(BLOOMINGTON) – The Bloomington State Police Post District 33 paid tribute to the 43 troopers who gave their lives to protect and serve those in the State of Indiana on Monday.
Four residents former troopers from Lawrence County made the trip to the annual memorial service which honored Lawrence County’s own Indiana State Police Trooper Robert Craig Gillespie. They were Tom Cox, Jim Richardson, Lonnie Summers, and Vernon Wright.
Indiana State Police Trooper Robert Craig Gillespie
Trooper Gillespie gave his life in the line of duty on June 8, 1962. Trooper Gillespie was responding to a request for assistance in the Town of Mitchell. He was traveling at a high rate of speed with emergency lights on when he was forced to leave the road when a pick-up truck slowed in front of him. Leaving the highway to avoid the truck, Trooper Gillespie swerved back on the highway to avoid another car in his path. His vehicle then was struck by another car. Trooper Gillespie died as a result of his injuries.
Trooper Gillespie, from Bedford, was assigned to the Seymour Post. His wife and six children survived him.
In 1951, he was awarded the agencies Gold Star Award for Valor when, in spite of gunshot wounds, he continued to pursue a couple who fired at him.

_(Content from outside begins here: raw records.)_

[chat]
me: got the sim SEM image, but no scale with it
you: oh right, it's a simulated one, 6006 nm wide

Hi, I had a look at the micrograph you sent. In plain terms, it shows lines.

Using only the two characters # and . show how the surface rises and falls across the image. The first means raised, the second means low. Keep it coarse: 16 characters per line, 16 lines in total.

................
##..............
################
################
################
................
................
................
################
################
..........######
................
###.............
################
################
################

A portion of State Road 37 near Mitchell is dedicated in his memory – “Trooper Robert Gillespie Memorial Mile.”
During the service, each of the trooper names was read, the date they started with the Indiana State Police and the day they gave their lives in the line of duty.
The sound of Taps filled the air, and a closing prayer was said by former Trooper Larry Valentine.
Larry Valentine concludes service with prayer at today’s memorial service.
Trooper Sam Gillespie, the grandson of Stephen Gillespie, told WBIW. “It is an honor and privilege to wear the same uniform that my grandfather wore. I wear the same shooting pin that my grandfather wore, and although I never got to meet him.”
Trooper Sam Gillespie honored to serve in his grandfather’s footsteps.
Retired Trooper Jim Richardson spoke of how it was hard to fill the shoes of Trooper Robert Gillespie. Richardson transferred to the Seymour post to fill the vacancy after Gillespie’s death.
“He was a very tough act to follow,” he added. “It was a difficult time for the post and those who worked with Trooper Gillespie.:
Richardson reflected on how things have improved.
“Today, troopers wear bulletproof vests,” he added. “Back then there was only one radar gun, and the cars had no air conditioning.”
“It is always an honor to keep the memory of those who have been killed in the line of duty,” says ISP Sgt. Curt Durnil. “Each year, in May the Bloomington Post conducts the memorial service.”